Monday, December 8, 2008

Personal economic indicators

This morning, I watched a video clip by Jim Jubak about creating your own economic indicators. This idea made perfect sense to me. When I was in the restaurant business, I could tell where the economy was headed based on the behavior of my customers.

It is because of that fact that I say that the economy has been in trouble for a long time. We only recently officially declared a recession. But from the ground floor, the recession has been here for a long time.

The economy started to look sluggish before 9/11. I was already cutting loose employees because sales were down. Then 9/11 happened; and in the space of an hour, the economy jumped to what it was going to be two years in the future. And from where I was sitting, it never actually recovered (official numbers say differently; my customers would have disagreed).

I was using this personal economic indicator, as well as the rent and house prices in my neighborhood, to time my own personal entry in the real estate market. I knew that based on those indicators that we were in a housing bubble. My wife and I brought our house when the prices softened.

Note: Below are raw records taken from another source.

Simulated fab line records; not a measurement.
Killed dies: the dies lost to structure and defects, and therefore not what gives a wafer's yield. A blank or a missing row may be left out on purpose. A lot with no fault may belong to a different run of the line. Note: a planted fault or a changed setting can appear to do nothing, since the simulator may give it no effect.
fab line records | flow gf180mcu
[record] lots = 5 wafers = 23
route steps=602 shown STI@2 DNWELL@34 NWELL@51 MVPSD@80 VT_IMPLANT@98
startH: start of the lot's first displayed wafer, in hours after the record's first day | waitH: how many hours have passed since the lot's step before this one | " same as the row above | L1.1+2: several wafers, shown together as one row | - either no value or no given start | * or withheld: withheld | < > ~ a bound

Personally, I wanted to wait longer until the bubble broke, but I could not afford to. My rent was going to go way up if I stayed in my apartment another year; as it was the rent on two apartments (me and the wife were only engaged at the time and living in separate apartments) and the art studio was the same amount as the mortgage payment we ended up with.

And in hindsight, the timing was right (despite the fact that we currently have an upside down mortgage): little did I realize that the economy was going to go so far south that I was going to lose my job and end up in college to earn a degree while the economy recovered. Fortunately, we brought a house that we could afford if one of us had employment difficulties (though I admit that I thought it was going to be her and not me).

But those of us on the ground floor saw it coming. As Jubak points out the official numbers are boiled and diced (my description, not his) and become misleading and confusing. So I agree with him that we all need to develop our own set of economic indicators for investing and business purposes.